But, we can applaud the work of organisations like the Green Campus while still feeling inadequate as individual consumers. The age-old question lies in the gap between young 20-year-olds buying their first compost bin, and ExxonMobil Corp deciding where to emit their CO2. Whose shoulders should climate action be on? It’s the debate between collective and corporate action.

Fourth-year environmental science major Nathan Hutchinson Edgar says small actions are good, up to a point, “I think they are necessary, but if they’re done without changing other stuff at a bigger scale…” By focusing on the occasional reusable cup or the “proper disposal methods” we turn a blind eye to the much bigger, much more injurious villains like the corporations releasing tonnes of fossil fuels into the air daily. He continued: “We’re talking a lot about future change and how we take these small steps and that’s […] the approach that environmentalism has taken for the last like 30 years and it hasn’t worked. We are in a worse position now than we’ve ever been. Globally, 9 million people die every year from fossil fuel pollution. It’s not like a coming crisis, it’s a present crisis.” And small actions like recycling? Not a “panacea”, as Hutchinson Edgar puts it. “It’s in a way a form of offloading the problem onto the small consumer who is quite disempowered in the first place.” 

To say that Trinity’s students are solely performative is deficient. But as students, we can only do so much. With school, jobs, and other responsibilities, students don’t have the time or means to look for the most sustainable choices. 

That isn’t to say collective action has no benefit. In fact, Nicole Hennessy sees student action much differently. “Businesses only function based on their consumer behaviour. Consumers don’t change their behaviours and continue to enable all of it. Then those businesses will have absolutely no incentives to want to further their changes and do it now.” It’s true that the relationship between consumers and companies is symbiotic. Consumers depend on companies to supply goods that meet their needs, while companies rely on consumers to buy their merchandise, driving revenue and growth. But corporations are ultimately the ones who gain profit. 

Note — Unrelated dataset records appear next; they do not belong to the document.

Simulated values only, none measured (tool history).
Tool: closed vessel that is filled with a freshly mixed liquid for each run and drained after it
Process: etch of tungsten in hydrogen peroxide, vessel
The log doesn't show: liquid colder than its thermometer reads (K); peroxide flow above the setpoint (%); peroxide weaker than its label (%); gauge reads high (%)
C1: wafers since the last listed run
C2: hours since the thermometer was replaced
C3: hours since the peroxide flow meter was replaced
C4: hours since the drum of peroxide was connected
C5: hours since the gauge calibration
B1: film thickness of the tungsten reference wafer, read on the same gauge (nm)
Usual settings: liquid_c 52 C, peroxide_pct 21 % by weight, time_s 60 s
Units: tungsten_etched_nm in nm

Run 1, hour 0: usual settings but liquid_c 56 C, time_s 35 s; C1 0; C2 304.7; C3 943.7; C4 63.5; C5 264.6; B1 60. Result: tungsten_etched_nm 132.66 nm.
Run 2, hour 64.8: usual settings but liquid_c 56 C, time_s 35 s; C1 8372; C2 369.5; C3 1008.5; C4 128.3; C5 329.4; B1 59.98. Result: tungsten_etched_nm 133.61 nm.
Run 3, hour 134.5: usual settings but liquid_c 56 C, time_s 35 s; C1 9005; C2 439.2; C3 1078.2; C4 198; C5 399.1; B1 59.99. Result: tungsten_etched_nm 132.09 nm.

David Hackett, Environmental Services Coordinator and Vice President of The Green Campus Committee, noted the direct result of the Green Committee’s efforts. In the last ten years, Trinity has reduced its water usage by 40 per cent, and is currently replacing each light fitting with the newest LED systems, along with many other accomplishments. It’s difficult to motivate students, however. The Student Union Cafe in Goldsmith Hall participated in ‘Meat-Free Monday’, and saw a drastic decrease in sales. “It’s hard to take part in environmental efforts like this when we’re student-run,” barista Nour Hachemian notes. “It’s really hard to make money at the end of the day.” Like SU Cafe and other local businesses, profit tends to become more unreliable with sustainable choices, but Hachemian sees hope in these smaller actions, “We can’t change minds. I think one day is not enough to change that much, but it’s a start, you know?” The term Greenwashing has become increasingly popular in recent years. According to Business News Daily, Greenwashing is “when an organisation spends more time and money on marketing itself as environmentally friendly than on actually minimising its environmental impact.” People love to see action, or at least the performance of it. Most emissions don’t come from reusable cups, and according to Hutchinson Edgar, “Recycling to a large degree is this kind of excuse for the fact that we’ve produced so much waste in the first place.”

Green consumerism is a privilege. Environmental sustainability is largely an affluent prerogative. We have the ability to switch from whole milk to oat milk, from agricultural wasteland to local farms, and from synthetic to organic. Yes, we recycle, but as developed countries, we also emit the most greenhouse gases and create the most urbanised cities. We use recycling and ‘shopping local’ as a bandaid for wounds of our own making. It’s rare that Trinity, or any other top-down university, would not be steered by government policies. As a university, we are limited, only semi-autonomous. We can sell reusable cups, but we can’t replace the school’s windows with high UV protection windows. And even if we could make Trinity a green utopia, it would still remain a bubble within a large, urban, city. 

Power resides in multiple hands, but mainly in our institutions. As Hutchinson Edgar says,  social change has to be “more of a movement and less of painting the word sustainable and green in front of the word business – [It’s] like painting a peace sign on a nuclear warhead.”